// you’re reading...


Eric Reynolds, Fantagraphics editor, talks about his favorite books

Readersvoice.com aims to give people a few good reading tips. You might want to check out previous issues, too, for more reading suggestions.For this issue, I sent some questions to Eric Reynolds who works as an editor and in marketing at Fantagraphics, a publisher of some of the best comics in the world today, based in Seattle, Washington, USA.Also, I attended the launch of the latest CD by The Go-Betweens, called Oceans Apart (EMI), in Brisbane, Australia, on May 1. First up, Eric Reynolds talks about Fantagraphics and the inner workings of a publishing company.

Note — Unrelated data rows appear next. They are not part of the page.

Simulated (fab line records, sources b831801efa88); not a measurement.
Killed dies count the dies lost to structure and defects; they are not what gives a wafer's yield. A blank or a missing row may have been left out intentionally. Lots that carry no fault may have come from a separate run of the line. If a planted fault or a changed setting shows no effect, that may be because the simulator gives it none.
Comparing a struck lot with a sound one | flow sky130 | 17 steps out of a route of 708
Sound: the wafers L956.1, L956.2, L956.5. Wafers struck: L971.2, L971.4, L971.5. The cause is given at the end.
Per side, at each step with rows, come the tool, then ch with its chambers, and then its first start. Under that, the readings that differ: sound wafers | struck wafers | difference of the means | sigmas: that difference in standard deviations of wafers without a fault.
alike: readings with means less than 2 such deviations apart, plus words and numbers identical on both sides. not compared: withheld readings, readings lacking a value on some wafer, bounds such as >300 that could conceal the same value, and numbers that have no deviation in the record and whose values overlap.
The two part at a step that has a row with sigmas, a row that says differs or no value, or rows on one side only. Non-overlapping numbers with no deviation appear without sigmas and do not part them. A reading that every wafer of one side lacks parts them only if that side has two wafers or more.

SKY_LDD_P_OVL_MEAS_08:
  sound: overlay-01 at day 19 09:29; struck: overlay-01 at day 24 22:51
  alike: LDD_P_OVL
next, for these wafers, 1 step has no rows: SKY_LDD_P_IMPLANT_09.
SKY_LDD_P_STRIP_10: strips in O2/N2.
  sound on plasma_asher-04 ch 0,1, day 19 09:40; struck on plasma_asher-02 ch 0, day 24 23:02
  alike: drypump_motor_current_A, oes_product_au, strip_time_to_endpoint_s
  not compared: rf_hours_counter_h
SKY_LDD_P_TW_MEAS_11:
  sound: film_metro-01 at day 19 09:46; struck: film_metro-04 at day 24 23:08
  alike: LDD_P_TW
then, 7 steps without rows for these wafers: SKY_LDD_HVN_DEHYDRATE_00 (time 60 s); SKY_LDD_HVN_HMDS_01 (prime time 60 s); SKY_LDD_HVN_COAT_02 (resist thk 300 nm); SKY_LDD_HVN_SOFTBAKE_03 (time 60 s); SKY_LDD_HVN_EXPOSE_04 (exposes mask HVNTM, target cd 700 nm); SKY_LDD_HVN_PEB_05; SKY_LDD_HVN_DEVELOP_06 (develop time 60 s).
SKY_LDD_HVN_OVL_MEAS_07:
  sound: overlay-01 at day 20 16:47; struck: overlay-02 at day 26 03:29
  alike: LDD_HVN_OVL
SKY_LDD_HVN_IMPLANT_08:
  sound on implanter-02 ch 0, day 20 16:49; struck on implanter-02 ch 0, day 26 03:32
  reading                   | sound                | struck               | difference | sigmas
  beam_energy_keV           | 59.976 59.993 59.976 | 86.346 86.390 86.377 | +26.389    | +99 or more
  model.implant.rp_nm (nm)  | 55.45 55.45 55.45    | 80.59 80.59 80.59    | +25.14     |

READERSVOICE.COM: I’d like to focus the questions on getting an insight into the publishing industry, but to start off, could you give me five titles of your favourite books of all time?
ERIC REYNOLDS: Wow. That’s tough. Off the top of my head: HEART OF DARKNESS by Joseph Conrad — The book that most helped me learn how to read critically instead of passively, opening up a third dimension of subtext and meaning in art that my younger mind had been closed to until then.
UNDERWORLD by Don DeLillo — Probably my favorite prose novel of the last ten years.
The opening 100 pages, set during the final game of the Giants-Dodgers pennant race in 1951 (and ending in Bobby Thompson’s famous “shot heard ’round the world”) is perhaps the most amazing tour de force of language I’ve ever read.
It’s sweeping, effortless and downright breathtaking.
LIKE A VELVET GLOVE CAST IN IRON by Daniel Clowes and ED THE HAPPY CLOWN by Chester Brown — These two books aren’t even the best graphic novels by either cartoonist, but remain two of the very few graphic novels that I re-read every year or two.
They both began (in the pages of EIGHTBALL and YUMMY FUR) at a time when I very easily could have stopped reading comic books, having grown tired of the “mature” mainstream I was immersed in as a late teenager.

These books blew my mind as much as the first time I ever ate LSD or heard my first Velvet Underground record.
Both clearly illustrated to me that you could do ANYTHING in comics, that you could probably be more audacious in comics than most other mediums, and that comics could be as narratively powerful as any film or novel in the hands of a master like Clowes or Brown.
DERBY DUGAN’S DEPRESSION FUNNIES by Tom DeHaven — This isn’t necessarily one of my five favorite books of all-time but it’s certainly one of my five-favorite comics-related novels.
So much attention has been paid to novels like Michael Chabon’s Amazing Adventures of Kavalier & Clay and Jonathan Lethem’s Fortress of Solitude, which is great because they are both amazing novels, but I feel like DeHaven has been undervalued because he was ahead of his time.
If you want to immerse yourself in the world of cartooning you’d be hard-pressed to find a better example than this rich novel about a fictional, Harold Gray stand-in named Walter Geebus and his ghost writer, Al Bready, set in 1930s New York.
It’s tremendously witty and makes my heart ache because I desperately want to travel back in time to this great era of American cartooning.

RV: How and when did you start working at Fantagraphics?
ER: I started working for Fantagraphics in 1993 as a Comics Journal intern.
Within a couple of months, I became the news editor of the magazine, which I did for a couple of years before moving completely over to the Fantagraphics side of things.
RV: Can you talk a bit about the scale of Fantagraphics and where it’s based, what the building looks like, how many staff it has, what sort of print runs it has on titles, what countries it distributes to, how many titles it publishes a year?
ER: We’re based in Seattle, Washington, way up in the very Northwest corner of the continental U.S.
We work out of a residential, two-story house in a residential neighborhood.
We also have a warehouse on the other side of town, where all of the books are inventoried.
We have about 17 to 20 people in our office and about a half-dozen in our warehouse.
We sell our books worldwide through a variety of distributors, with print runs that vary from 3,000 to 100,000, and I believe we’re publishing about 60 books this year and maybe half as many old-fashioned comic books (the non-squarebound, stapled kind).